Yes, I am a bad blogger. Hopeless. Grade Zed – no, even worse than that, grade unter-Zed. Somewhere else I started a blog, did an entry, and then half-pie another one, and then quit. So I kind of think this one is likely to be similar, but who knows? Maybe I will be so energised by the high-quality responses from people who read this, that it will run and run. That would be nice.
What I’d like to write is about writing – to me, I think writers may enjoy writing, and may earn money and thrills and fun and fame from it, but that ultimately, in their heart of hearts, they write because they have to. At any rate, that is why I write. Yes, I do get pleasure from it. Sometimes I have got goosebumps as I’ve written especially thrilling passages; tears have come to my eyes, even on repeated readings, of other bits, and on the few occasions I’ve written something meant to be funny, I’ve smiled again, and again. All those things are true, and good, and help make writing worthwhile.
Ultimately though, I write because I feel compelled to write – a compulsion. It’s been in me since I was reasonably young, a teenager, and while I’ve been in the writing game professionally for more than twenty-five years, before that I kept starting things and trying other things…and I don’t imagine my experience is at all strange.
Naturally I would like it if my compulsion ah compelled readers to read my stuff. Like any writer, I want to be read. I think I have things to say that are worth saying, worth reading and worth thinking about. All my books are in some sense intellectual thrillers, even if they are all different: they are “novels of ideas”, and the ideas that underlie and inform them are what I would like readers to find most interesting about them.
That’s not for everybody. Nor is the sex and violence that percolate through the prose. I enjoy writing that stuff, and would like every reader to enjoy reading it too, along with everything in my books. But I know that as with the ideas, some people just don’t want to know.

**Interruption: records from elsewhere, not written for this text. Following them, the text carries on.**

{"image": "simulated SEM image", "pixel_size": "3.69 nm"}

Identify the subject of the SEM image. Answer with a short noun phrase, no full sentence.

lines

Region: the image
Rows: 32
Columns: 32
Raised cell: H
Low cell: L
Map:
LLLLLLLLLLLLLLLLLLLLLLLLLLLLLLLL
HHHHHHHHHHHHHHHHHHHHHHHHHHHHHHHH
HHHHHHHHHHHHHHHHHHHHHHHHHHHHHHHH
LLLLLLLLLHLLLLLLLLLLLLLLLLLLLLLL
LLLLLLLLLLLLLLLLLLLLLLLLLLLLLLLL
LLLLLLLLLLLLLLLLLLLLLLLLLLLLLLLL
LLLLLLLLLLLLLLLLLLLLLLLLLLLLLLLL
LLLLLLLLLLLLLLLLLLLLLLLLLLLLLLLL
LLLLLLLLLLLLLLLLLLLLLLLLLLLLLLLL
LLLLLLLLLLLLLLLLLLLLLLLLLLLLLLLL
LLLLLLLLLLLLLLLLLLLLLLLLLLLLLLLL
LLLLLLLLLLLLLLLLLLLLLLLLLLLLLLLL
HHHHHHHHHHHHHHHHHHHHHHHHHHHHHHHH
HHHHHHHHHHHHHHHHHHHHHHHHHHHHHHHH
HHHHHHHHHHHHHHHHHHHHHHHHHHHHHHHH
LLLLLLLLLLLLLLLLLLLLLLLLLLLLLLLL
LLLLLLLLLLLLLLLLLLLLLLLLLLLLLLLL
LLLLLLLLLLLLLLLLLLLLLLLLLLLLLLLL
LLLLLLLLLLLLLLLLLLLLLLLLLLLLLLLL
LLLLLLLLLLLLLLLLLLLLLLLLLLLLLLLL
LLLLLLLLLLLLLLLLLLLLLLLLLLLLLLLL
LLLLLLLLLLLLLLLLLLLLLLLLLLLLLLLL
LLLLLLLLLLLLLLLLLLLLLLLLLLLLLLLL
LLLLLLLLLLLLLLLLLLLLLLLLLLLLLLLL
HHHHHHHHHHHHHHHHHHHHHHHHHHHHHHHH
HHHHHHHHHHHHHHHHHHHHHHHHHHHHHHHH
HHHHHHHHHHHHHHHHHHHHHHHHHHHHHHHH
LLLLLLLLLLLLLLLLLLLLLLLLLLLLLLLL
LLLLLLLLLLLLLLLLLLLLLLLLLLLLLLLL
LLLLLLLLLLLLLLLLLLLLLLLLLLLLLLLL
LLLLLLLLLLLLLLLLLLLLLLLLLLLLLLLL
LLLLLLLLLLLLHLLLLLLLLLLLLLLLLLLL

For example, Demented, which is largely set in a dementia unit in an old people’s home, offended some readers because the reality of the setting involved people who were incontinent. I thought that feature an important part of the novel: the reality of what it is like to suffer from dementia and what it is like to care for people who suffer from it. One reader said, “Give me a break!” Another said, “Too much of poohs.” But a third, who had worked in such a place, said, “You got what it’s like perfectly.” So while I “lost” in this count two to one, to me, I won: “perfectly” from one who knows.
The thing that gets me down the most, however, is not resistance to things like this – after all no one has to like what I write – but missing the point altogether. My novel The Kleiber Monster is partly about the truth that most old people are women, typically widowed, and suggests, admittedly obliquely, that they should not moulder alone in their houses once their husbands die, but should buddy up with other women, not just as flatmates either. The idea was to raise this idea without beating people over the head with it, and while some readers got it immediately (one professional reader said, “Yes. Octogenerian lesbian sex”) others just saw another aspect of this relationship, and missed the underlying point. Bad writing, Steve, is my conclusion. But maybe I am being unfair to myself.
However I am hardly setting the world on fire at the mo.
Meanwhile I am writing another one. I just can’t help it. It’s my ninth novel though I have put only five on the net as e-books. I’m enjoying writing it. It’s different from the others, but the same too. Maybe it’ll be the one that cracks it for me, and people will go back to the others and find all the richness presently hidden from them!
Well, that’s me. If you have got this far, five stars! You don’t care about the stars, do you? Not to worry.